Bad Design is Dangerous
by , (24 comments)

I ran across this billboard during a recent trip to north-central Iowa. I don’t think there are words that can describe how I feel about its message or its design, so I present it to you as a “moment of Zen” if you will.

Comments (24)
clinton carlson said:
That’s painful. One has to ask how something can go so wrong at every turn.
Is it me or does the pregnant model have a HUGE left hand? Or is she sticking her left hand out to show that unmarried adolescent girls get pregnant?
Horrible, in every aspect of messaging and design. I’m unable to comment further. Horrible.
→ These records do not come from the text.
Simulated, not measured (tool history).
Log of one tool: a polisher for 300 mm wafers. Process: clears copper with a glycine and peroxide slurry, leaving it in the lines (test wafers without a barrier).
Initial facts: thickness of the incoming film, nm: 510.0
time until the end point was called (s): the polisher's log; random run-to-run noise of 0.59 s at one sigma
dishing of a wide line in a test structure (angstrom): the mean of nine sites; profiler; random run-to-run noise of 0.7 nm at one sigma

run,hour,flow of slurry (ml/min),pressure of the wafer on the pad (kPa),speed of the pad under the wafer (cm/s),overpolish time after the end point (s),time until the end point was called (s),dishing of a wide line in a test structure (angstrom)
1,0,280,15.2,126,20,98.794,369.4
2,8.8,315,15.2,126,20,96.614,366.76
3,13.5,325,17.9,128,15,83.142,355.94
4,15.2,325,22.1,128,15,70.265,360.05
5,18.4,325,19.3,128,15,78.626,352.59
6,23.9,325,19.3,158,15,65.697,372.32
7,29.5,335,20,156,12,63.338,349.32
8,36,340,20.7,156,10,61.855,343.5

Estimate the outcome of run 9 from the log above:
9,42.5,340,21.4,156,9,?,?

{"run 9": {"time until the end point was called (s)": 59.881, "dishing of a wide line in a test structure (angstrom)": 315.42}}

p.s. Kadavy, how is this supposed to give me a moment of Zen? Help me.
Posted on October 1, 2005
kadavy said:
Looking closely, she is sticking out her left hand to show that she has no ring.
The “moment of Zen” is in reference to the “moment of Zen” at the end of The Daily Show. I’m not sure how they would put into words what they mean by that.
Posted on October 1, 2005
Adrian said:
This sign made me think of a billboard in Nebraska that says “Abortion stops a beating heart.” But instead of the word “heart” it has a little drawing of a heart. So when you read it, it says “Abortion stops a beating.” Probably not the message they were going for…
Posted on October 2, 2005
':: michael nielsen ::' said:
Wow, that is awesome. No cliche’s in that billboard. There’s a portfolio piece for that graphic artist! Look at the treatment of the gradient on the picture. PRO. :)
Posted on October 3, 2005
Dustin said:
That’s a great challenge: How would you recreate that billboard using the same text to be more effective?
Posted on October 3, 2005
clinton carlson said:
I would never recreate it with the same text… it’d be a waste of time and budget.
Posted on October 3, 2005
jyoseph said:
Man Hands!!
Posted on October 3, 2005
Design Dump said:
Man hands..that’s too funny. I concur this ad does suck. However, it does get your attention and is probably legible from the road. Which most of the billboards I see today have such tiny type. I think it’s so bad…that it works. This is no award winner, but it got your attention didn’t it? Design Dump www.designdump.com Get dumped on!
Posted on October 17, 2005
M said:
So … I can only get pregnant without a wedding ring? OMG, they’ve cured infertility!
Posted on November 28, 2005
auntsnow said:
Wait for the bling, huh?
So the GIRLS are supposed to wait for the GUYS to give them a ring, huh.
What are the guys supposed to wait for before they have sex?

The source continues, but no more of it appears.